It has been a horrible week. A post on Pieria was the cause of a series of really rather nasty personal attacks both in the comments on the post and on Twitter. It seems that some people didn't like me criticising one piece of sloppy work by an academic econometrician whose other work they admire.
I find this bizarre. One piece of poor work does not invalidate someone's entire output. When I was at the Royal College of Music, I attended a Stravinsky Festival at the South Bank. It went on for weeks and covered Stravinsky's entire instrumental output. By the end of it I never wanted to hear another piece of Stravinsky ever again. But one of the things I learned in the course of this was that great composers are fallible. Igor Stravinsky is a great composer. The Rite of Spring is one of the greatest orchestral pieces ever written. But that doesn't mean that every piece he wrote is great. Far from it. Some of his output is frankly rubbish and should be consigned to the dust of history. And quite a bit of the rest is mediocre. There are a few wonderful pieces, and it is these that make him great - not his extensive output of potboilers, experimental sketches and dead ends.
Now suppose that, rather than sitting through every piece of instrumental music Stravinsky ever wrote, I attended a single performance that happened to be an experimental twelve-tone piece that really needs to be quietly buried. I might write an entire essay about the piece that I heard, explaining in detail exactly what is wrong with it. I might even conclude at the end of the essay that Stravinsky is a rubbish composer. I would be correct within the limits of my knowledge of Stravinsky, but incorrect in relation to Stravinsky's entire output. Would Stravinsky fans tell me that I am ignorant of music (even though I was a music student)? Would they attack my musical understanding? Perhaps - but not if they are responsible critics. Stravinsky is a great composer, but not all of his music is great. A responsible Stravinsky fan would surely say to me, "Frances, this is a poor piece by Stravinsky, but he's written some really wonderful pieces - listen to these" and send me recordings of The Rite of Spring and The Firebird.
So it is with the critics of my post. They could simply have said to me "Frances, this was not one of Milas's better efforts, but some of his other work is excellent" and sent me some links. But that's not what they did. Instead of accepting that my criticisms of his piece might be valid, they attacked my mathematical ability. Instead of informing me about Milas's better work, they accused me of saying things I did not say. They even said that since I had not done a similar piece of work myself, I was in no position to criticise. That's like saying that because I had not written a piece of twelve-tone music myself I was not in a position to criticise Stravinsky's piece. Is the educated listener unable to judge the quality of a piece of music? Clearly not. Nor is the educated reader unable to judge the quality of a piece of mathematical analysis.

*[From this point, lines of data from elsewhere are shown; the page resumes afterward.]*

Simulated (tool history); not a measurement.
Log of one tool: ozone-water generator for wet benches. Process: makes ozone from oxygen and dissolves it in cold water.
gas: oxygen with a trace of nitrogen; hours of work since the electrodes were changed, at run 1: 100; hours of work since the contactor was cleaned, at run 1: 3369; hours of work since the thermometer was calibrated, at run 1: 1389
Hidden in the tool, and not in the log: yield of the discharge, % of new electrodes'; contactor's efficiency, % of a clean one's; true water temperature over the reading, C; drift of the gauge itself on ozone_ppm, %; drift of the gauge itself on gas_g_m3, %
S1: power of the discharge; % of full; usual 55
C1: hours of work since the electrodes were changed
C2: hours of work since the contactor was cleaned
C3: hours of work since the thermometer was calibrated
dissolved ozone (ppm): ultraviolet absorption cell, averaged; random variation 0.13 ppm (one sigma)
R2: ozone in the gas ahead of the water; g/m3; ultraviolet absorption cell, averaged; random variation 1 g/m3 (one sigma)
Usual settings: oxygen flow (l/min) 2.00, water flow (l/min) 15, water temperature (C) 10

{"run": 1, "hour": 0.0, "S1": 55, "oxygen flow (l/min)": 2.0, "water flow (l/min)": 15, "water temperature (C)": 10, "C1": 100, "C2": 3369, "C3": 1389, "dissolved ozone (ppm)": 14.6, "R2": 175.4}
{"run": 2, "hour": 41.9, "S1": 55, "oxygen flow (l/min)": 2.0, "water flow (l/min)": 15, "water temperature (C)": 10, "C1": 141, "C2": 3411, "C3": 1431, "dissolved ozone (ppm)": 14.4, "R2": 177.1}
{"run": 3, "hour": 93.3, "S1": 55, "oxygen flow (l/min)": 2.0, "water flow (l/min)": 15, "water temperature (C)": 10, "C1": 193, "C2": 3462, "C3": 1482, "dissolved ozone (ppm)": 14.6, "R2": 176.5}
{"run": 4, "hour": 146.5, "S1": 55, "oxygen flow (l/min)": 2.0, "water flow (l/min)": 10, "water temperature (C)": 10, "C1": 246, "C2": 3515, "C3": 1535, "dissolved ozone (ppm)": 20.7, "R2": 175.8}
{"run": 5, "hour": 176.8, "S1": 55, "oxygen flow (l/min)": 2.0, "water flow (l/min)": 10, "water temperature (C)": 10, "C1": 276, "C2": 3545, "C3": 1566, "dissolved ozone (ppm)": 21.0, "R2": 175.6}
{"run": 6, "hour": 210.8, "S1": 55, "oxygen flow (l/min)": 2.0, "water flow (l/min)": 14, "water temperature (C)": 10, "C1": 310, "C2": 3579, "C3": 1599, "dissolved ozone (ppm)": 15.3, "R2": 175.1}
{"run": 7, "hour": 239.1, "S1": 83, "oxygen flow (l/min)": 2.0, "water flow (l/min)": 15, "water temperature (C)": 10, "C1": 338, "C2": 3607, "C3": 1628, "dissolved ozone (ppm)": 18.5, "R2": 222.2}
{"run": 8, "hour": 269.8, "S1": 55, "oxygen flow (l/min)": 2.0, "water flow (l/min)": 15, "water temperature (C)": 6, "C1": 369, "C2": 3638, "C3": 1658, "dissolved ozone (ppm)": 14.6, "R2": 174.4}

Of course, to my critics I am not an "educated" reader. I did not use the right terminology, and therefore - to them - I lack understanding. Not using econometric terminology is no more an indicator of lack of understanding than not using twelve-tone terminology necessarily indicates lack of understanding of the twelve-tone system. But all too easily we mistake linguistic fluency for comprehension.
But worse, my failure to use the right language marked me as an "outsider". My principal critic was perfectly reasonable to the person who translated my post into econometric-speak, even though that person was really only repeating what I had said. Use of the right jargon is a tribal identity, a badge of "belonging": if you use our jargon you demonstrate that you are "one of us" - but if you don't use our jargon you aren't one of us, you are potentially an enemy and if you criticise one of us we will attack. Academics and econometricians are as guilty of tribal behaviour as anyone else, and my critics today demonstrated this in spades. I am neither an academic nor an econometrician, and I criticised one of their number. They went for the jugular.
My criticism of Milas's work was severe, because it was in my view a very poor piece of work: bad statistical analysis by econometricians has led to some very bad policy decisions, with serious consequences for welfare. It may be that I went too far in my criticism, since I was not familiar with his other work. And I accept that the way I presented my criticism could be interpreted as an ad hominem attack, though it was not intended in that way. But the personal attacks on me in the comments were every bit as bad, and in some cases far worse, than my comments about Milas. This was no credit to anybody. Fighting fire with fire achieves nothing. However loyal people are to the person whose work I am criticising, and however much they may disagree with me, vindictive personal attacks are always unjustified.
I made the mistake of admitting in the post that I am not confident about maths - a point that one critic explicitly used as a reason to criticise my mathematical competence. But it has dawned on me that this is ridiculous. I am no less competent in maths than I am in music. I have an MBA with a specialism in financial risk management, for heaven's sake. You don't get that without being a competent mathematician. So never, ever again will I suggest in a post that I am not confident about my mathematical ability. And never, ever again will I accept criticism of my mathematical competence from people with axes to grind.
What I will do, though, is think about how I "do" maths. In this post I have mentioned twelve-tone music, which is the most mathematical form of music. It has had an enduring fascination for composers as diverse as Schoenberg, Webern, Berio, Dallapiccola and even Benjamin Britten. Many composers, including Stravinsky, experimented with twelve-tone music but moved on beyond it, finding their own unique musical voices. And I have in the past written twelve-tone pieces myself, though I don't find it easy - it feels like a foreign language. I understand the system and the terminology, but it isn't how I "do" music. I too have had to find my own musical voice. So it is with maths. I think logically and mathematically, but standard mathematical terminology feels foreign to me. I need to find my own mathematical voice.
UPDATE. The Pieria post has now been taken down at my request, as dealing with a continual stream of adverse comments was becoming a major distraction from other work. This post will remain up though.